History of Jews in El Salvador

It is believed that the first Jews to settle in El Salvador arrived from France in the mid- to late-19th century. During the Holocaust, El Salvador closed its doors to Jewish immigration from Nazi Europe, however it was the one of the first countries in the world to officially recognize the State of Israel in 1948. Today, the Jewish population of El Salvador stands at around 100, though many travelling Israelis have made its beaches a second home.

Beginning of a Community

It is believed that the El Salvador’s first Jewish immigrant, Alsatian-born Bernardo Haas, arrived in 1868 and later summoned his nephews Lazaro and Julian Dreyfus (relatives of Captain Alfred Dreyfus). Leon Liebes, the first documented German Jew arrived in the country in 1888. The same year, Liebes founded his business Casa Goldtree-Liebes which elicited the arrival of his nephew, Eugenio Liebes. At the end of the nineteenth century, Casa Benny and Armando Bloch was founded along with associates Jose Olkovich and Julio Oppenheimer. This firm was later considered one of the leading import/export houses in the country. Salvador Mugdan later came to the country in 1888, followed by his brothers Felix and Arturo. Mr. Mugdan eventually became one of the most significant spiritual leaders of the community.

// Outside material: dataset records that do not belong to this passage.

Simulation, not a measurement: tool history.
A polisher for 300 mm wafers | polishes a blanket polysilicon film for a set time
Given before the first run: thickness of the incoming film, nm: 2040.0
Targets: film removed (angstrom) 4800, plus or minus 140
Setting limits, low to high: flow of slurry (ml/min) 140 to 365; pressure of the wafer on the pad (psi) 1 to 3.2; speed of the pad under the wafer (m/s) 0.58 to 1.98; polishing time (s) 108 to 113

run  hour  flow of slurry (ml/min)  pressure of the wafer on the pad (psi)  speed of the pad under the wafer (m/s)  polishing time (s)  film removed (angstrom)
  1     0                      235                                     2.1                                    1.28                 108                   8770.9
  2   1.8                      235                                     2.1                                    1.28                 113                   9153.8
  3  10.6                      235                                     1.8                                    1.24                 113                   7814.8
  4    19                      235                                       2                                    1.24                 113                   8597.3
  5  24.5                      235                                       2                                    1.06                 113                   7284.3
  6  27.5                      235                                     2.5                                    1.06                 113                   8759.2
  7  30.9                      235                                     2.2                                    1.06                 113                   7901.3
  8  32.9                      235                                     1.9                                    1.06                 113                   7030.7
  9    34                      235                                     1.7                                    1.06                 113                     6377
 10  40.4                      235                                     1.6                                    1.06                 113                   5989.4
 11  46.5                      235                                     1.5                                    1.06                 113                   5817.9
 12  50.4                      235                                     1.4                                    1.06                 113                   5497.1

Of the few Sephardic families who arrived in El Salvador, one of the most notable included Herbert de Sola (who emigrated via Curacao). Other Sephardic families arrived from TurkeyEgypt, and Tunisia (via France). An important entrepreneur in the history of El Salvador, de Sola helped to found the first synagogue and became an invaluable member of the Jewish community, not to mention the Salvadoran business community. In 1909, Alfred Widawer, a virtuous and religious man, joined the community. His knowledge of Judaism allowed the small group of Jews to celebrate their first high holidays in El Salvador despite the lack of a rabbi

As became the custom of most Jewish entrepreneurs, firms such as Casa Goldtree-Liebes and Casa Haas invited young Jewish bachelors to join the ranks and settle in El Salvador. Other notable pre-World War II arrivals included Enrique Guttfreund, Enrique Weill, Jorge Salomón, Max Freund, Ernesto Reich, Toto Lasally, Jaime Gabay, Federico Bloch, Jose “Don Chepe” Baum, and Jorge Lewinsky.  

Max Freund, whose family hardware business continues to this day, arrived in 1913. He become the first president of the community in 1943 and sat on the board of directors with Herbert de Sola, Leon Liebes, Eugenio Liebes, Alfredo Widawer, and Benjamin Bloom. The first synagogue was founded in 1950, and the first rabbi and spiritual leader of the community was Alex Freund, who officiated at the community’s first bar mitzvah, Ernesto Freund, son of Max Freund.